At various points, Louis C.K. intentionally contradicts himself, jumping from one extreme to another. It’s risky to start a special talking about abortion, but he has long been a stand-up Houdini who delights in tying himself up in ugly or polarizing claims before using his quick wits to escape offense nimbly. Carlin was a model of intellectual clarity. Louis C.K. has clearly been influenced by him but is just as happy with ambiguity or confusion. Despite what he says at the start of the show, he is less interested in telling us what he thinks about abortion than in dramatizing confusion and anxiety about it.

“2017” is not his most original special, covering much familiar territory, including more wonderful jokes about the toil of parenting. And he does not mention the politician dominating discussion this year, though he does seem to make an allusion to President Donald Trump when he mentions people from the future looking back on today from a devastated, rubble-strewn landscape.

It’s notable that although many heavy-hitting political comics have put out TV specials in the past few months (Jerrod Carmichael, Dave Chappelle), as well as Chris Rock on tour, no one has really gone all in on the president. Then again, since material for a stand-up special can take years to put together, this may be a bit early.

This makes “2017” a snapshot not so much of our time but of Louis C.K. in his prime, a tight hour and 15 minutes revealing a dizzying number of ways to get a belly laugh: misdirection, juxtaposition, silly voices, act-outs, rambling personal stories, sex jokes.

He covers the big (religion, politics, love) and the small (a great joke about soup), the mind-bendingly philosophical as well as a description of the start of an erection. This is a complete bag of tricks, a veteran showing off his range.

Trading in his usual black shirt and jeans for a suit and loose tie, Louis C.K. isn’t dressed like a guy hanging out at a comedy club anymore. He looks like a professional at work. Much of this material is similar to the show he did at Madison Square Garden last year, but with the camera on him, his performance is quieter, more intimate. The best special effect of the night is the close-up of his increasingly reddening face, which becomes the color of a stop sign by the end of the show.

Louis C.K. does have his hallmarks: He continues to find comedy in imagining the world from a surprising, often alien perspective. In a bit about parenting, he describes being enraged by a football player who said he knew that his mother was watching his game from heaven. “Leave your mother alone,” Louis C.K. says, imagining her in heaven turning down a party with angels because she has to look down on her son. “Even after they’re dead, you have to go to their games.”

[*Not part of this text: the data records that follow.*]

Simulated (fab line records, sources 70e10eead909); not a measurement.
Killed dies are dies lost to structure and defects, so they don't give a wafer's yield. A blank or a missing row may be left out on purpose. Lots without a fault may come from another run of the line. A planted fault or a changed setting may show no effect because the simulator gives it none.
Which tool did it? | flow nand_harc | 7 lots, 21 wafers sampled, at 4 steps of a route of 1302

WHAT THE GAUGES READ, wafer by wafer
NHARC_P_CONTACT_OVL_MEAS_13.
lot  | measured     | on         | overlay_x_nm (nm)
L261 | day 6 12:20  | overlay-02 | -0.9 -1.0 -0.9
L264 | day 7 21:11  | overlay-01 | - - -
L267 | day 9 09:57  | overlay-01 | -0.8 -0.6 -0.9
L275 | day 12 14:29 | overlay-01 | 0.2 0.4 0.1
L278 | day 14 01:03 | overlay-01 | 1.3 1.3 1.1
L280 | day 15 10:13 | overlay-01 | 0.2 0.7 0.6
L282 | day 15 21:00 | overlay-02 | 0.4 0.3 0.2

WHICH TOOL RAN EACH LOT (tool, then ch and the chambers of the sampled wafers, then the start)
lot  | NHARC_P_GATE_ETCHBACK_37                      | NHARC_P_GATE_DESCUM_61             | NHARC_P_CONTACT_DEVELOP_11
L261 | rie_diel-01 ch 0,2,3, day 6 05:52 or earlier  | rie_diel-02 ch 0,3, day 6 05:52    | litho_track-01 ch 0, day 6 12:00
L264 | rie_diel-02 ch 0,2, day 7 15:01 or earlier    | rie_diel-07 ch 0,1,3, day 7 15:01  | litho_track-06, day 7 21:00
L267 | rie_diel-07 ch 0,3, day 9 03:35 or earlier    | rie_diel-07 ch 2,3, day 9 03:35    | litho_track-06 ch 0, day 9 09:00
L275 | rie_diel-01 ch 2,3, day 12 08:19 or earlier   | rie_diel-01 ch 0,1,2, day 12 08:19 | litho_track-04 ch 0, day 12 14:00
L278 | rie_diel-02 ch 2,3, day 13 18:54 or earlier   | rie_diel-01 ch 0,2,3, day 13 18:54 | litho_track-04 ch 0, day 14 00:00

He also remains masterly at finding laughs on the way to the punch line. Some of this comes from a goofy voice or a wry look. At other times, it’s built into the absurdity of the premise.

His pessimism is intact, describing all relationships as doomed to sour and all life as a prelude to suicide. But it’s leavened by a sense of joy. “Love is the best,” he says, before adding seconds later, “but don’t be greedy and expect it to last.”

Louis C.K. can be a sad sack, but he’s not a grump. He doesn’t engage in the old ornery generational comedy of the middle-aged comic. He’s not exhausted by the changing world so much as baffled and in awe of it. Whereas Chappelle laments having to change his “pronoun game” in talking about transgender people, Louis C.K. says he’s jealous of them. “They’ve figured it out,” he says, suggesting that he is still uncertain about his sexuality. “I’m 49 years old,” he says, “and I still haven’t found a cruising altitude for my identity.”